A few MATLAB software packages keep internal data structures to organize information across multiple datasets. EEGLAB (Delorme and Makeig, 2004; Delorme et al., 2011), a general purpose MATLAB-based platform for EEG and MEG, has a STUDY structure that allows users to group a collection of datasets to perform a statistical comparison across subjects and conditions. Brainstorm (Tadel et al., 2011) also supports data structures for internal grouping of data by experiment, subject, and condition. MOBBED has direct support for EEGLAB EEG structures, with plans to develop a database browsing function and a plugin to load and store to a MOBBED database. No direct support for Brainstorm is planned, but Brainstorm representations could be mapped to a MOBBED database.

EPILAB (Teixeira et al., 2011), another MATLAB-based analysis toolbox for EEG in the context of seizure prediction, creates a mapping of data files on a local disk so that multiple files can be treated as a single dataset for analysis. Similarly, MoBILAB (MoBILAB-homepage), a MATLAB toolkit under development at the Swartz Center for Computational Neuroscience at UCSD, uses memory mapped files to represent collections of related stream data including EEG, eye-tracking, video, audio, and motion capture. Direct support for mapping MoBILAB files to a MOBBED database is planned in the next release.

BCILAB (Delorme et al., 2011), a MATLAB toolbox for automating machine learning pipelines, has an internal caching system for holding and retrieving the results of expensive calculations during processing. BCILAB uses the internal caching system for cross-validation and motivated the transformations incorporated into MOBBED.

FieldTrip (Oostenveld et al., 2011) is another widely-used MATLAB toolbox for analysis of EEG and other electrophysiological data. FieldTrip is oriented toward the development of automated batch pipelines and presents a very clean scripting interface. Most FieldTrip functions have two types of input-output arguments: data and cfg. The configuration structure, cfg, contains the parameters specifying how the data is to be processed. The data structure is usually the result of a previous FieldTrip function call. This structure usually has a cfg subfield containing the FieldTrip function call that produced it. Researchers could adapt MOBBED to FieldTrip applications by storing both the data and cfg structures as SIMPLE datasets, replacing the .cfg field of data with the UUID of the stored cfg structure. To enable caching, researchers would need to add each FieldTrip function call to the TRANSFORMS table, replacing data and cfg structures by the UUIDs.

The PSOM pipeline system (Bellec et al., 2012) provides a lightweight scripting framework and execution engine for scientific workflows in MATLAB. The infrastructure manages jobs and functional “bricks” that are functions developed by the user. By using an appropriate naming convention, users could develop bricks that save and restore from a MOBBED database and incorporate them into the pipeline.

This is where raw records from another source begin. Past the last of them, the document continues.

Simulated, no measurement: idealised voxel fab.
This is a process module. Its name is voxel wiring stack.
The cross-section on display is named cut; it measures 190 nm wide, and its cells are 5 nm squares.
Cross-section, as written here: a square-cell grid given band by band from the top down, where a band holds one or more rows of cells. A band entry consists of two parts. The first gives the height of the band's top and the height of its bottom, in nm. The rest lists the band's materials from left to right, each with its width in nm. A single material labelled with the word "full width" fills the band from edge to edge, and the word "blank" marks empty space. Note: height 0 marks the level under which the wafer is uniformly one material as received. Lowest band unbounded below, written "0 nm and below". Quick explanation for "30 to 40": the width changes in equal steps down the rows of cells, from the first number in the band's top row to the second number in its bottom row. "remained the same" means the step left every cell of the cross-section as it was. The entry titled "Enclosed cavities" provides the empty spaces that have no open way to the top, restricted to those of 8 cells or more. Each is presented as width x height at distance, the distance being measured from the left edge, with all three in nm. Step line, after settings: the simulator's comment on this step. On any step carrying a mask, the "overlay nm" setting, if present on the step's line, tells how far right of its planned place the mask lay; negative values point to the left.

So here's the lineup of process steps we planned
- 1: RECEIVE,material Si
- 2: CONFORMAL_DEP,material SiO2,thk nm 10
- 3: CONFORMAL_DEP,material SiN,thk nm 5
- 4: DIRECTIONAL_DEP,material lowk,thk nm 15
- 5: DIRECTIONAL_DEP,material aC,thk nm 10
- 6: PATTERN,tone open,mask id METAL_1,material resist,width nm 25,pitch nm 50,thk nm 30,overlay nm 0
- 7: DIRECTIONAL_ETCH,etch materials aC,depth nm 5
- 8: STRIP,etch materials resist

The MATLAB Database Toolbox (Mathworks) supports data cursors and queries in SQL from MATLAB. Several freely available MATLAB toolboxes (Almgren, 2005; Shvorob, 2007; Kerr, 2012) also support execution of SQL scripts from within MATLAB. Unlike these MATLAB SQL query toolkits, MOBBED is designed to provide SQL-free database access using a more familiar structure paradigm that can be easily incorporated into computational workflows.

Discussion

Our primary goal in implementing MOBBED was to facilitate large-scale data-mining of event-rich time series, particularly those associated with realistic EEG. In a typical analysis of a laboratory experiment, a researcher might demonstrate a significant difference in an EEG feature such as the P300 or the power in a particular frequency band between epochs corresponding to different experimental conditions.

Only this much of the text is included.